Paul Newman stars in HARPER, directed by Jack Smight for Warner Bros.

Harper (1966, Jack Smight)

Harper may very well be an anachronism. I’m not quite sure how to use the word. There’s certainly something off about it. It’s based on a novel written in 1949–a detective novel in the vein of Chandler, which explains why it feels like Chandler–but then it’s filmed in 1966 and it’s not a period piece, but that discrepancy isn’t what I’m talking about. Harper was on the cusp between studio-based filming and location filming. A lot of Harper is location work, shot by Conrad L. Hall, who does a beautiful job. Except there’s some studio stuff in there–driving with rear projection–and it just doesn’t work. When the movie started and I realized–around the time Johnny Mandel’s name showed up with the music credit–it was directed by Jack Smight. All I could remember from Smight’s oeuvre was one of the Airport movies, but I knew he wasn’t going to work out. The combination of him and Johnny Mandel doing a detective movie, just wasn’t going to work.

But Harper does work to some degree. It’s incredibly well-written by William Goldman and incredibly well-acted by the entire cast. Except you’ve got a cast and a writer–whether they knew it or not (though I imagine Goldman did know)–working against the director. Smight wasn’t trying to screw up the movie, his background just didn’t provide the tools required to make Harper work to its full potential. Watching the movie, I couldn’t help thinking about Bullitt and how Peter Yates did something different with Bullitt and Jack Smight didn’t do anything different with Harper and Harper was written to be a different kind of movie. There are scenes going on too long for emphasis and these music cues to clue the viewer in on this film being “cool” maybe… I don’t know. It’s not a cool movie. Listen to the searching, sadden dialogue. The scenes between Paul Newman and divorce-in-progress wife Janet Leigh are fantastic. Not even Smight misunderstanding Goldman’s script and Newman and Leigh’s acting can cut down on how wonderful their eventual scene (after they’re in a couple telephone conversation scenes) turns out.
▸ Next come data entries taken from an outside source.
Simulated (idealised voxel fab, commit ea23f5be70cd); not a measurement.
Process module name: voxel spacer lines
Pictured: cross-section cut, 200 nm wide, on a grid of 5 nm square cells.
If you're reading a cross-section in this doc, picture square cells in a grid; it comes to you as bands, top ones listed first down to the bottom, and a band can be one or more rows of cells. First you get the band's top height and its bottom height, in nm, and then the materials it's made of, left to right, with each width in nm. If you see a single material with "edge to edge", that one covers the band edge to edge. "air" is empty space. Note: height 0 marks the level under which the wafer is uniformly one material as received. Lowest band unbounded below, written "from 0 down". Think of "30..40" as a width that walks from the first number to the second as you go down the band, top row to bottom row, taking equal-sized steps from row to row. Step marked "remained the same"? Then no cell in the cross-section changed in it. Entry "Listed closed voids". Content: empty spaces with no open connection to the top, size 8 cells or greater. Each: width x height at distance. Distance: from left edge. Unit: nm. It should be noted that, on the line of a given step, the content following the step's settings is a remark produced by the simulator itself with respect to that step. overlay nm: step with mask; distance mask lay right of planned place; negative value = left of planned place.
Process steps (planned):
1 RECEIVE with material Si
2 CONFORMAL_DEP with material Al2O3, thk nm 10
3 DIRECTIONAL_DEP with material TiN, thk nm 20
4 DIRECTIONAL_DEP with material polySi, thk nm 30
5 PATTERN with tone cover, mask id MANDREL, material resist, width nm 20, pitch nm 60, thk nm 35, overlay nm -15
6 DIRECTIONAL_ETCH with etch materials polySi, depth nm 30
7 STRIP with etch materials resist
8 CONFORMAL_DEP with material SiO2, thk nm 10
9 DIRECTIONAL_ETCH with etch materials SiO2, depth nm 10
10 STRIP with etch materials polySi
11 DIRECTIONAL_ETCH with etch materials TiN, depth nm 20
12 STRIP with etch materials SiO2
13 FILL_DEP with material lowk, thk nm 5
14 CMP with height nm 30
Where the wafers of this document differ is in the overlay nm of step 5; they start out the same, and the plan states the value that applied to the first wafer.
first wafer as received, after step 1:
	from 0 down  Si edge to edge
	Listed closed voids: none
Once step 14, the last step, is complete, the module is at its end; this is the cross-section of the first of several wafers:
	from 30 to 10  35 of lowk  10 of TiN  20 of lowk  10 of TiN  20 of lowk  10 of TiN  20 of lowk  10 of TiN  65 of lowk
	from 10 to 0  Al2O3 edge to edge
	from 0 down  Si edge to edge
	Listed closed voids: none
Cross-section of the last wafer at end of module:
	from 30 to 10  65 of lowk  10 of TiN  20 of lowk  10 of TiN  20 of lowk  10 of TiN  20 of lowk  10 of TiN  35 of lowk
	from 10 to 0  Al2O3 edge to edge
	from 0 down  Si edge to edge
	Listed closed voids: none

Harper‘s opening credits are a treasure-trove of good actors who’ve become punch lines or just forgotten. Lauren Bacall shows up, playing–to some degree–her character’s father from The Big Sleep. She’s only around for a couple scenes, but she’s good in them and having fun. She’s playing for the camera though, which is sort of what Smight was going for. A laugh. Specifically, those punch line actors are Shelley Winters and Robert Wagner. Wagner’s damn good here. Winters is playing herself, which is funny for a bit, and then it becomes clear she doesn’t have much else to do. In the forgotten department, Robert Webber’s scary good and Strother Martin shows up in a straight role (probably the first time I’ve seen him not being funny). Julie Harris is actually the only disappointing performance. Arthur Hill’s good and I thought it was strange to see Newman share so much of the film with him, but then I looked at Newman’s filmography and realized he doesn’t monopolize. A lot of the friendship between Newman and Hill is verbalized though and maybe it was the unexpected.

I’ve seen Harper before. Maybe seven years ago it aired on AMC, probably letterboxed. I remember not being impressed with it. Seeing it again, I definitely appreciate it more, but there’s a bit of sadness along with it–just because it could have been so much better, if only it had a different director.

2.5/4★★½

CREDITS

Directed by Jack Smight; screenplay by William Goldman, from a novel by Ross Macdonald; director of photography, Conrad L. Hall; edited by Stefan Arnsten; music by Johnny Mandel; produced by Jerry Gershwin and Elliot Kastner; released by Warner Bros.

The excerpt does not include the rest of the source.